Hunting, especially big game hunting, is also a major force in encouraging conservation and promoting economic self-sufficiency in native cultures. In Africa, in 1979 the wild elephant herd was 1.3 million. By 1989, it was sliced in half to 600,000, largely due to uncontrolled poaching. To curb the decline, importation of ivory was banned, and some countries forbade sport hunting for elephants. In places where hunting has been banned, elephant populations have plummeted even more.
Kenya banned elephant hunting in 1977. Poachers subsequently butchered the herds, as supervision of the animals also declined with the loss of revenue from hunting. In less than two decades, Kenya's elephant herd went from 150,000 to less than 6,000.
Botswana, in contrast, permitted big game hunting, and in the same period of time, their elephant herd has quadrupled. The key here is that hunters pump considerable money into the local economy, which increases the value of the animals to local natives, provides jobs and fresh meat for many, and supports wildlife research and law enforcement. It is estimated that hunters spend $35 million to $65 million dollars a year on African elephant hunting safaris. The white rhino in South Africa has similarly increased in numbers, thanks to hunter' dollars.

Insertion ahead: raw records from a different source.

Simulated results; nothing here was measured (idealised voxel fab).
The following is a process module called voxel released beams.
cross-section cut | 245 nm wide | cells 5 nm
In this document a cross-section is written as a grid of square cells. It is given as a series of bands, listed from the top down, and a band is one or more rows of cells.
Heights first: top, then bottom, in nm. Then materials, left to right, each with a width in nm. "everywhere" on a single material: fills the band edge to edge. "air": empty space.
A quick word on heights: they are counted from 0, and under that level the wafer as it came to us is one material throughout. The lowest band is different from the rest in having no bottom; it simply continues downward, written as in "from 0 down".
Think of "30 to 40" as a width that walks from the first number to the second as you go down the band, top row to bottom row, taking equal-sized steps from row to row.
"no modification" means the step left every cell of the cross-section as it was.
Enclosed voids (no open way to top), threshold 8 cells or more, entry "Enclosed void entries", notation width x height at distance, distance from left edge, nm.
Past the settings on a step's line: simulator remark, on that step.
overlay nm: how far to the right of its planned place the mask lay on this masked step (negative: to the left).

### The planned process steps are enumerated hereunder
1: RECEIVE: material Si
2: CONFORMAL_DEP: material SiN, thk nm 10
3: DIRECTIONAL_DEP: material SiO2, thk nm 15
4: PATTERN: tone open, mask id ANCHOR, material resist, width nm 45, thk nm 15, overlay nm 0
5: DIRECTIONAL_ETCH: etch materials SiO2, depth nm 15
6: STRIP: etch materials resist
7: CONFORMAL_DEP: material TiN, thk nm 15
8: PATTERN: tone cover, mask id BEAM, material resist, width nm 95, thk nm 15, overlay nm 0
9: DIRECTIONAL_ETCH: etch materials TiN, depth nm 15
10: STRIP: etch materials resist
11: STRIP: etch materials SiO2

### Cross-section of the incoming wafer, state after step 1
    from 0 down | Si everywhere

In 1980, Zimbabwe had 40,000 elephants. Today, after 22 years of carefully regulated hunting, they have 88,000 pachyderms. According to Ed Adobe, Chairman of the Zimbabwe Wildlife Advisory Council, eco-tourists may outnumber the hunters, but the hunters outspend them, $15 million to $10 million. When eco-tourists come in, they whisk around in a jeep for a couple days, wine and dine, and leave. Hunters stay longer, pay trophy fees and guides, and the meat from animals killed goes to local villages, along with skins and bones that can be used for clothing and arts and crafts.
The program that oversees hunting in Zimbabwe is called CAMPFIRE (Communal Areas Management Programmed for Indigenous Resources). (37) Under CAMPFIRE, people living on impoverished communal lands, which represent 42% of the country, claim the right of proprietorship, including wildlife. CAMPFIRE offers people an alternative to destructive uses of the land by making wildlife a valuable resource. Wildlife, in fact, is the most economically and ecologically-sound land use in much of Zimbabwe.
Since its official inception in 1989, more than a quarter of a million people have been involved in managing wildlife through CAMPFIRE. It has been so successful that South Africa, Namibia, Zambia, Mozambique and Botswana are now developing programs similar to Zimbabwe, sometimes using relocated Zimbabwe animals.
A program similar to CAMPFIRE in Pakistan has aided the conservation of the markhor (Capra falconeri), a kind of wild goat with unusual spiral horns. (38)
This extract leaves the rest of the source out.